In the user_data for the bastion host, you set your initial parameters, such as set -e for exit on failure and set -x to log your process as it runs. Next, you update your packages and install much-needed packages such as the AWS CLI and Docker. Then you verify Docker is running and allow the current user to run Docker without sudo. Lastly, you clone the repository, navigate to the monitoring folder, and start the Grafana service.

The process is also very similar to the user_data of the production host, as seen below.

#!/bin/bash

set -e
set -x

sudo apt update
sudo apt install -y unzip curl

curl "https://awscli.amazonaws.com/awscli-exe-linux-x86_64.zip" -o "awscliv2.zip"
unzip awscliv2.zip
sudo ./aws/install

# Step 1: Request a metadata session token (valid for 6 hours)
TOKEN=$(curl -X PUT "http://169.254.169.254/latest/api/token" \
  -H "X-aws-ec2-metadata-token-ttl-seconds: 21600")

# Step 2: Use that token to access instance metadata securely
MY_IP=$(curl -H "X-aws-ec2-metadata-token: $TOKEN" \
  http://169.254.169.254/latest/meta-data/local-ipv4)

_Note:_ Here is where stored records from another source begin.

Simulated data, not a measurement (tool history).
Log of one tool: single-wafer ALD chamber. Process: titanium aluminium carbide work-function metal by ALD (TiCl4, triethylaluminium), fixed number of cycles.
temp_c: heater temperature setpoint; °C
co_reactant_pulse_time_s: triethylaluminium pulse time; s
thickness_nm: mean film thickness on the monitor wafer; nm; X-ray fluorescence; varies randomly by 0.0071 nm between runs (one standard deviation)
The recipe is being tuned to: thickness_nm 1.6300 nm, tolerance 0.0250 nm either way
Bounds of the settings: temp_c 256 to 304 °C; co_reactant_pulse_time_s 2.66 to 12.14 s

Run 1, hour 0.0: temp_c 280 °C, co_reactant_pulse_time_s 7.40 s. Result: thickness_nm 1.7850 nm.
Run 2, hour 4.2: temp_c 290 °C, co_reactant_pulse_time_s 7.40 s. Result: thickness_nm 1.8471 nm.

# Set environment variables
# export NEXT_PUBLIC_APIURL="__next_public_apiurl__"
export NEXT_PUBLIC_APIURL="http://$(curl -H "X-aws-ec2-metadata-token: $(curl -X PUT http://169.254.169.254/latest/api/token \
                                                                              -H "X-aws-ec2-metadata-token-ttl-seconds: 21600")" \
                                                                              http://169.254.169.254/latest/meta-data/local-ipv4):8000/api"
export DB_HOST="${db_host}"
export DB_PORT="${db_port}"
export DB_NAME="${db_name}"
export DB_USER="${db_user}"
export DB_PASSWORD="${db_password}"
export DB_TYPE="${db_type}"
export CLIENT_URL="${client_url}"

# echo "NEXT_PUBLIC_APIURL=http://${MY_IP}:8000/api" >> /etc/environment
echo "DB_HOST=$DB_HOST"
echo "DB_PORT=$DB_PORT"
echo "DB_NAME=$DB_NAME"
echo "DB_USER=$DB_USER"
echo "DB_PASSWORD=$DB_PASSWORD"
echo "DB_TYPE=$DB_TYPE"
echo "CLIENT_URL=$CLIENT_URL"

# Install Docker
sudo apt update -y
sudo apt install -y apt-transport-https ca-certificates curl software-properties-common git
curl -fsSL https://download.docker.com/linux/ubuntu/gpg | sudo apt-key add -
sudo add-apt-repository -y "deb [arch=amd64] https://download.docker.com/linux/ubuntu focal stable"
sudo apt update -y
sudo apt install -y docker-ce
sudo systemctl is-active --quiet docker && echo "Docker is running" || echo "Docker is not running"
sudo usermod -aG docker ubuntu

# Clone repo
git clone https://github.com/EphraimX/roi-calculator.git
cd roi-calculator


# Create Docker Network
sudo docker network create roi-calculator-network

# Frontend
cd client-side
sudo docker build \
  -f Dockerfile.dev \
  --build-arg NEXT_PUBLIC_APIURL=$NEXT_PUBLIC_APIURL \
  -t roi-calculator-frontend .
sudo docker run -d --name roi-calculator-frontend --network roi-calculator-network -p 80:3000 roi-calculator-frontend

# Backend
cd ../server-side
sudo docker run -d \
  --name roi-calculator-backend \
  --network roi-calculator-network \
  -e DB_HOST=$DB_HOST \
  -e DB_PORT=$DB_PORT \
  -e DB_NAME=$DB_NAME \
  -e DB_USER=$DB_USER \
  -e DB_PASSWORD=$DB_PASSWORD \
  -e DB_TYPE=$DB_TYPE \
  -e CLIENT_URL=$CLIENT_URL \
  -p 8000:8000 \
  ephraimx57/roi-calculator-backend

# Monitoring
cd ../monitoring
sudo docker compose -f monitoring-docker-compose.yml up -d prometheus cadvisor node_exporter

Here, you perform the initial process involved for the bastion-host.sh. Past there, you generate the NEXT_PUBLIC_APIURL, which is the backend API to communicate with the frontend. Then you export the environment variables, perform a couple of installations including Docker, and then launch the frontend and backend of the.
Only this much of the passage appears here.